Last week, Osama bin Laden said one way to get al Qaeda to cease hostilities against the United States would be for all Americans to convert to Islam.

We don’t see it happening, but he did offer an incentive to the anti-tax types on the right.

“There are no taxes in Islam, but rather there is a limited Zakaat (alms) totaling 2.5 percent,” Osama said, according to the Fox News translation.

That’s got to have folks like Tom Jenney of the Arizona Federation of Taxpayers wondering what direction Mecca is in.

Last week, Jenney’s organization released a survey of county and local governments throughout Arizona regarding tax burdens. Turns out most local officials are Allies and Friends of Big Government and very few are Allies and Friends of the Taxpayer.

We have to admit that Jenney and his crew have done a lot of research into governments across the state. Too bad it’s basically a useless measuring stick because there’s no corresponding analysis of how those tax dollars are being spent.

Pima County Supervisor Ray Carroll got the organization’s Local Hero award for blocking a half-cent sales tax. Carroll’s fellow Republican, Ann Day, was also honored by the organization as a Champion of the taxpayer, while the Democrats on the board—Sharon Bronson, Richard Elias and Ramon Valadez—were called Champions of Big Government.

Of course, Day actually supported the half-cent sales tax, agreeing with Pima County Administrator Chuck Huckelberry’s proposal that enacting a sales tax could allow the county to reduce its property tax burden while allowing the county to collect taxes from tourists and residents of outlying counties who shop in Pima County but don’t pay property taxes. But again, that’s a detail that’s too complicated for the Arizona Federation of Taxpayers to work into its analysis.

That’s the problem with an analysis that only gives you half the picture–the taxing, not the spending. Here in Tucson, Mayor Bob Walkup and the Democrats on the City Council all got labeled Allies of Big Government. And what’s that big, bad government doing with those spending increases? Well, it’s hiring cops and firefighters and paving neighborhood streets for the first time in too long. Does that mean government is out of control? Your mileage may vary, but we’d argue no.
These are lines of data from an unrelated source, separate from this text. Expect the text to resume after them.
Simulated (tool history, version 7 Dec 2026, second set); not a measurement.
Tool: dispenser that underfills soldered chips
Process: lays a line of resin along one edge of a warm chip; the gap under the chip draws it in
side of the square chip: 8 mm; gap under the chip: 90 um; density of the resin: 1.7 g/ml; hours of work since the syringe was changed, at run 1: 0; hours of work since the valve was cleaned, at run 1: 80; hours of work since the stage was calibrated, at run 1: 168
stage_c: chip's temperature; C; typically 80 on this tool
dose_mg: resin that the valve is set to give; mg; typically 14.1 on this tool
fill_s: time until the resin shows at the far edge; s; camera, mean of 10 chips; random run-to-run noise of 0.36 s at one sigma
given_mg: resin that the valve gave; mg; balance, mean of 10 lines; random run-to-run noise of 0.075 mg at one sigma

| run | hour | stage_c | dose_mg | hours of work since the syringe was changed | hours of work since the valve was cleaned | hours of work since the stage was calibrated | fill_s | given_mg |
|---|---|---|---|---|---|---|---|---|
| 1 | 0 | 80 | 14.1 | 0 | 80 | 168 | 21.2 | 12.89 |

Bottom line: Under AFT’s standards, Osama is a Champion of the Taxpayer.

Jonathan Chait has a new book, The Big Con: The True Story of How Washington Got Hoodwinked and Hijacked by Crackpot Economics, that examines how this whole “taxes = bad” zeitgeist came to rule the Republican Party. The New Republic has an excerpt, along with a lively debate between Chait and anti-tax crusader Grover Norquist.

Getting hassled by The Man Mild-mannered reporter

8 replies on “Taxing Logic”

  1. I don’t understand what is so difficult to understand about taxes being evil. The private sector does everything better. For instance, if I want to go to the store, I merely take some of the money I minted myself from my own private bank, hire a road crew to build a private road directly from my walled compound to wherever it is I happen to want to go. Then I call up my private mine, have them dig up some iron ore, call my private SUV factory and have them design and build an overland vehicle for me to privately use on my own private road. That is only after I call my rubber farm in Chile (on a private phone line made from copper I mined myself)…

    I don’t even know why I am bothering to try to teach you communist jack-a-knapes how things are done IN THE REAL WORLD. I shall now retire to my compound where I speak my own private language. I DON’T NEED NO GOVERNMENT TO NOT DO NOTHIN’ FOR ME NO-HOW!

  2. I am with ya, Sprawn. Who needs police or roads or schools or health inspectors or air-traffic controllers, anyway?

  3. Can anyone ever truly “be with” anyone else, JB? We are all alone in the world. That is why I had to invent the English language entirely by myself and then teach myself to speak and write it in order to communicate with you here and now. I am greatly relieved that you happened to coincidentally teach yourself the exact same language… And it was also very difficult inventing electricity, electronics, circuit boards, microchips, etc… in an effort to build the computer myself out of parts and materials that I myself mined with no assistance from anyone else. You see, I am an INDIVIDUAL. And as an individualistic individual, like yourself, I know that collective action is evil in all its varieties. Now kindly excuse me, I have to:

    – repair my personal electric powerplant
    – dig my own personal sewer system
    – build my own personal F-16
    – to fight in my individual war with Iraq, while…
    – rewriting my individual building codes and
    – directing air traffic over my privately owned airspace
    – train my own personal doctor at my
    – own personal University staffed with
    – my own personal research wing…

    Busy day… busy, busy day here in my personal Utopia. But no need for Gubbamint Intrewsion.

  4. This is suspiciously similar to an item that appears in this week’s Skinny. I don’t mean to be critical, but did you run out of items for the Skinny and needed to troll your blog for a story?

  5. Retrorv: A lot of stuff that’s in The Skinny starts out here and is expanded upon in print; in this case, it was vice-versa.

  6. Thanks for the response Jimmy. Its nice to actually get a response from an editor or publisher-unlike the lame dailys. But if I have a choice (which I don’t) I’d prefer the expanded version in the Skinny.

  7. Retrorv: I just wanted to get in some links to make the Skinny bite more multi-media for all you alt.gen kids out there. It didn’t make much sense to plug the TNR piece in the dead-plant version. Think of it as value-added Skinny!